Happiness Is

10-16-2009 Friday

Today I go home without seeing the bitch and I thought to myself, 'this is how things are supposed to be. This is satisfaction. This is peacefulness. This is happiness to me.'

The useless bitch went to the doctor again and my gramma was left at home. Alex drove me home so we had lunch together, another delicious meal prepared by the best granny anyone could ever ask for. After eating, we watched TV and I am glad, really glad, that I have experienced this again. Going home to my gramma, just my gramma alone. No stinking bitch lying on the floor, sleeping at 12 in the afternoon after probably just waking up a couple of minutes earlier. No lazy bitch a few inches away from the TV, manipulating the goodamn remote control. No stupid, jobless bitch. What a peaceful sight.

It has been awhile since I went home without seeing her and I suddenly missed those times when she's not at the house.I suddenly realize one thing today: Happiness is being without a mother was never been. Happiness is her being gone. Happiness means going home and not seeing her. Happiness is...

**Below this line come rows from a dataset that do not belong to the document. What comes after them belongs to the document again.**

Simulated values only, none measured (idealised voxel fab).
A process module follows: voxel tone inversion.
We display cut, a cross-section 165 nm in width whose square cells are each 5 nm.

Well, forget it..a couple of minutes later, while we watch TV, the bitch arrived and my happiness is gone. Hell, how the fuck can she go home safe? She arrives and was blabbing about stuff I don't really give a fuck about. I rolled my eyes at Alex, who shrugged, kissed me goodbye and left. I have nothing else to do so I went to bed. I'd rather deal with a nightmare while I sleep, than be awake and see her. Hell, nooo.